The heartbeat of the side. A defensive midfielder at Liverpool, Endo screens the back line, sets the tempo and leads. His reading of the game is what lets Japan press high without leaving gaps in behind.
Japan arrive at the 2026 World Cup as the most respected Asian side in the game, and for good reason. At Qatar 2022 they beat Germany and Spain in the same group, two former world champions, and topped the group ahead of both. Head coach Hajime Moriyasu brings back a squad whose large majority play in Europe, captained by Liverpool's Wataru Endo. The draw put them in Group F with the Netherlands, Tunisia and Sweden, and the ambition is plain: a first ever quarter-final.

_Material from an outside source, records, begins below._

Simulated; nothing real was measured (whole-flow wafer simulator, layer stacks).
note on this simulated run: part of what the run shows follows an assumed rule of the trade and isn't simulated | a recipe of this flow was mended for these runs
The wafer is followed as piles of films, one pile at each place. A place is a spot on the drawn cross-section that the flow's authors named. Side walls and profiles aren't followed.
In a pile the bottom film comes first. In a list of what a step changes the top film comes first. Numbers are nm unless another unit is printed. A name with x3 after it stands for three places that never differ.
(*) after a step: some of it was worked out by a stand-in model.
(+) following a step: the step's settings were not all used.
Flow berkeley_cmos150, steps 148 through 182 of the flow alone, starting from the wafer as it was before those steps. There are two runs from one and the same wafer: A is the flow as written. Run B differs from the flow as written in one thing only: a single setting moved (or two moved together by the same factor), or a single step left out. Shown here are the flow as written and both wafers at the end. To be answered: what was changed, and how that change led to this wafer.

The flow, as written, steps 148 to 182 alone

No nation outside the traditional powers has done more to close the gap on football's elite than Japan. The reputation is not built on a single upset. It is built on a pattern.
At the 2022 World Cup in Qatar, Japan were drawn into a group with Germany and Spain, two countries that have lifted the trophy a combined five times. Japan came from behind to beat Germany 2-1, lost to Costa Rica, then came from behind again to beat Spain 2-1. They finished top of the group, ahead of both. Only a penalty shootout against Croatia, after a 1-1 draw, ended their run in the round of 16.
It was not a one-off. Four years earlier in Russia, Japan led Belgium's golden generation 2-0 in the last 16 before losing 3-2 to a stoppage-time goal. The throughline is a team that does not freeze against bigger names. That is the identity Hajime Moriyasu carries into 2026.
The single biggest reason Japan are taken seriously is where their players spend their seasons. The large majority of the 26 play their club football in Europe, and not as squad fillers.
The captain, Wataru Endo, is a Premier League and Champions League midfielder at Liverpool. Takefusa Kubo is a creative star at Real Sociedad in LaLiga. Daichi Kamada plays in the Premier League at Crystal Palace, Ao Tanaka at Leeds United. The German top flight, the Eredivisie, Serie A and Ligue 1 are all represented across the back line and attack. Hiroki Ito is at Bayern Munich; Ayase Ueda and Tsuyoshi Watanabe play for Feyenoord.
This European spread matters in two ways. It means the players are tested weekly against the level they will meet at a World Cup, and it means the squad arrives match-sharp rather than rusty. It is the structural difference between Japan today and the Japan of two decades ago.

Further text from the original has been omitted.